The Emperor's children are clearly those affluent, liberal, creative and somewhat aimless upper middle class young New Yorkers who inhabit a sort of fantasy pre-911 New York city.
They are producers of documentary films, aspiring writers and intellectuals, magazine editors and fashionably "kept" men. They fumble in their relationships and careers, lose confidence, jump start creative initiatives, unsure of who they are or what they want.
Danielle Minkoff, the documentary film producer, filled with the perpetual underconfidence of an ethnic outsider who struggles to create films of substance. Julius Clarke, sexually adventurous, frivolous, who finally meets the handsome affluent man of his dreams, only to attempt to sabotage the relationship with tawdry sexual encounters. Frederick, a small town boy, intelligent and rootless, who seeks the mentorship of his famous uncle Murray Thwaite, a celebrity, pundit and possible intellectual fraud. Ludovic Seeley, a transplanted Australian, pretentious and arrogant with enough Oedipal rage directed at Murray Thwaite to slay a hundred father/idols. And finally, Marina Thwaite, a beautiful, slightly shallow, possibly talented writer who is writing the improbable The Emperor's Children's Clothes, a history of children's clothing, much to her father's disdain and displeasure.

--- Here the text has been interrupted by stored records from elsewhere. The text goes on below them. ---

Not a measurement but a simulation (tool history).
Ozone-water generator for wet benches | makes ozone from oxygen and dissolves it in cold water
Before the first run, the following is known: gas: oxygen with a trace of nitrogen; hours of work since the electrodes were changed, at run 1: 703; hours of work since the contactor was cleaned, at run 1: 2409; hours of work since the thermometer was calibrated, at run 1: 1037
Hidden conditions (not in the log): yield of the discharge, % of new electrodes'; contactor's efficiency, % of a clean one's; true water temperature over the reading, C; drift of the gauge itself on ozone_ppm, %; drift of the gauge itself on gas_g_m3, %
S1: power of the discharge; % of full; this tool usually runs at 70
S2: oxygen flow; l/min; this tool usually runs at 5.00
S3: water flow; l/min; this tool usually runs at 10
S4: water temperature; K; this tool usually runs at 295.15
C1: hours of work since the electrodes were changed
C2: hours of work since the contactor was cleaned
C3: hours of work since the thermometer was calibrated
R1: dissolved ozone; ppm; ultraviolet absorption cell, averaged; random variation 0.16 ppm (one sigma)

The characters seem to be a series of not particularly interesting cliches: the insecure Jewish girl; the flamboyant queen; the small town, ambitious nerd; the lovely underconfident WASP; the aggressive outsider set on conquering New York that intrudes upon their world. And there is the self absorbed, pompous "emperor" Murray Thwaite around which all of them revolve like a series of small planets around the sun, and whom Frederick and Ludovic seek to topple from his pedestal for their own private reasons.
The book charts their various enterprises from March to November 2001 and I must say that for almost 300 pages it does hold a sort of certain Seinfeldian sense of being "a show about nothing". What they accomplish during the course of the novel is minimal.
It's not that Messud is not a literate or intelligent writer but for all my initial avid interest in the book, I simply fail to care for, or believe in, the characters. And the magnitude of 911 upon their lives feels false and manufactured.
After pages and pages of "nothingness" characters oddly act against type: Julius' partner David Cohen, an uptight, barely out of the closet financial manager, attacks Julius over an infidelity; sensible, sweet Danielle falls in love with best friend Marina's father Murray; Frederick (also known as Bootie) betrays his revered uncle Murray with a searing Oedipal-fueled attack that he hopes will be published by that other destroyer of idols Ludovic Seeley. These events all lead up to September 11th which is touched on only briefly ... and through the prism of these mostly privileged lives who claim to be touched, even scarred, by the atrocities of the day, but display little of this momentous event in the workings of their everyday lives.
How flat the post 911 world is ... someone has a breakdown of sorts (it is unclear why - because she viewed the carnage from a distance? because her lover abandons her on the day of 911? because she realizes that the relationship is shallow and futile?) and is whisked away from NYC by a parent; another character's marriage is in jeopardy; a third departs Manhattan provoking the mistaken speculation by his family that he is collateral damage in the 911 attacks; an errant husband returns to his spouse who may, or may not suspect his affair but is only relieved to see him home on September 11th, no questions asked.
But I buy none of it ... the breakdown, the partner that suddenly turns surly and rude to his spouse because 911 has scuttered his dreams of conquering the New York media world, the rapid departure of another character to Miami to start anew. It all feels false and ... utterly unmoving.
Even the pretentious literary chapter titles (Musil's "A Man Without Qualities', Dostoyevsky's "Notes from the Underground" and such, which I suspect were inserted to entertain), scream "I am literate!" and grate upon the reader. The on-going struggle that a few of the main characters exhibit regarding whether they are persons like Pierre or Natasha, the main characters of Tolstoy's War and Peace, feel shallow and do not elucidate the characters for me.
Now, I look forward with pleasure to my "next" 911 book, Falling Man, by Don DeLillo.